What the Weisselberg indictment could mean for Trump

The Trump Organization and CFO Allen Weisselberg pleaded not guilty to charges of fraud and tax crimes on Thursday, the latest in the Manhattan D.A.'s criminal probe into the company and its longtime executive. But now that the indictment is on the table, how might Weisselberg, organization executives, and even former President Donald Trump fare as the case progresses?

For one thing, the indictment places Trump himself in "greater criminal jeopardy than ever before," writes Vice News, "and raises the possibility that prosecutors might later seek to expand the case by alleging that more Trump Organization employees were involved in the scheme." The former president denies any wrongdoing.
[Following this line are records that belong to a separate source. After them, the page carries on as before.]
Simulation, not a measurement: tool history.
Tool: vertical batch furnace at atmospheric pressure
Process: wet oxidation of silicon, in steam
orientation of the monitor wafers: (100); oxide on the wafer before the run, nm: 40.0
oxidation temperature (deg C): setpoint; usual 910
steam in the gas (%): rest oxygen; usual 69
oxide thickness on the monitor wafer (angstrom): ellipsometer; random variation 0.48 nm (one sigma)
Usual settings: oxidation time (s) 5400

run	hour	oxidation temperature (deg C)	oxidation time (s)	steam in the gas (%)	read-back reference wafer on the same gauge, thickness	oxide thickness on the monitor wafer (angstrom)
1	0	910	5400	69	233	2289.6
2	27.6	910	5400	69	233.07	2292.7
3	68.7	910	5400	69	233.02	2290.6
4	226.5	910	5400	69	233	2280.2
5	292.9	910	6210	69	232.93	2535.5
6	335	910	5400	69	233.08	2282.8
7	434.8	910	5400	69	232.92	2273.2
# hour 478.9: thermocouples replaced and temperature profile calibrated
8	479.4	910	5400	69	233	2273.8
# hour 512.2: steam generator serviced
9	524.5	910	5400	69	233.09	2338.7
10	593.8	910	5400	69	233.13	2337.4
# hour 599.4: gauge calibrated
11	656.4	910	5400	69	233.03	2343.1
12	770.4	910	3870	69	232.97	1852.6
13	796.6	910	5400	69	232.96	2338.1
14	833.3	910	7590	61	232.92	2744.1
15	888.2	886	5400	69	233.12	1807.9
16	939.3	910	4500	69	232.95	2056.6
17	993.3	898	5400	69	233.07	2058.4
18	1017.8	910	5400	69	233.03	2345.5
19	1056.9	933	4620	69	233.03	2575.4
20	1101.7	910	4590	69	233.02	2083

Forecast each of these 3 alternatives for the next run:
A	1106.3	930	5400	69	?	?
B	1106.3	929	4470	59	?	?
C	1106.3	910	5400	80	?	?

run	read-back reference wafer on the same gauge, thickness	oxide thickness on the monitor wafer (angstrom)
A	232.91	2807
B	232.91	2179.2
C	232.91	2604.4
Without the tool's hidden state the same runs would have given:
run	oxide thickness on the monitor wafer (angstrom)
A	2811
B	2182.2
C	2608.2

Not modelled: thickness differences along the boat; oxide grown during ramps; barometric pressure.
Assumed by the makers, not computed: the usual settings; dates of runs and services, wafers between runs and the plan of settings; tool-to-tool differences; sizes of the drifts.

Weisselberg's future may hinge on his decision to cooperate (or not cooperate) with prosecutors, since, as former U.S. Attorney Preet Bharara notes, the CFO's conviction appears likely. And the fact that he was "charged with conspiracy indicates that he faces years, not months, in prison," adds Jens David Ohlin, vice dean of Cornell Law School, per Vice. "Does that mean he will cooperate with New York prosecutors to spare himself?"

Legal analyst Daniel Goldman believes such a flip is unlikely, which might actually spare Trump.

But perhaps the prospect of "serious jail time & financial ruin" will convince Weisselberg to break under pressure.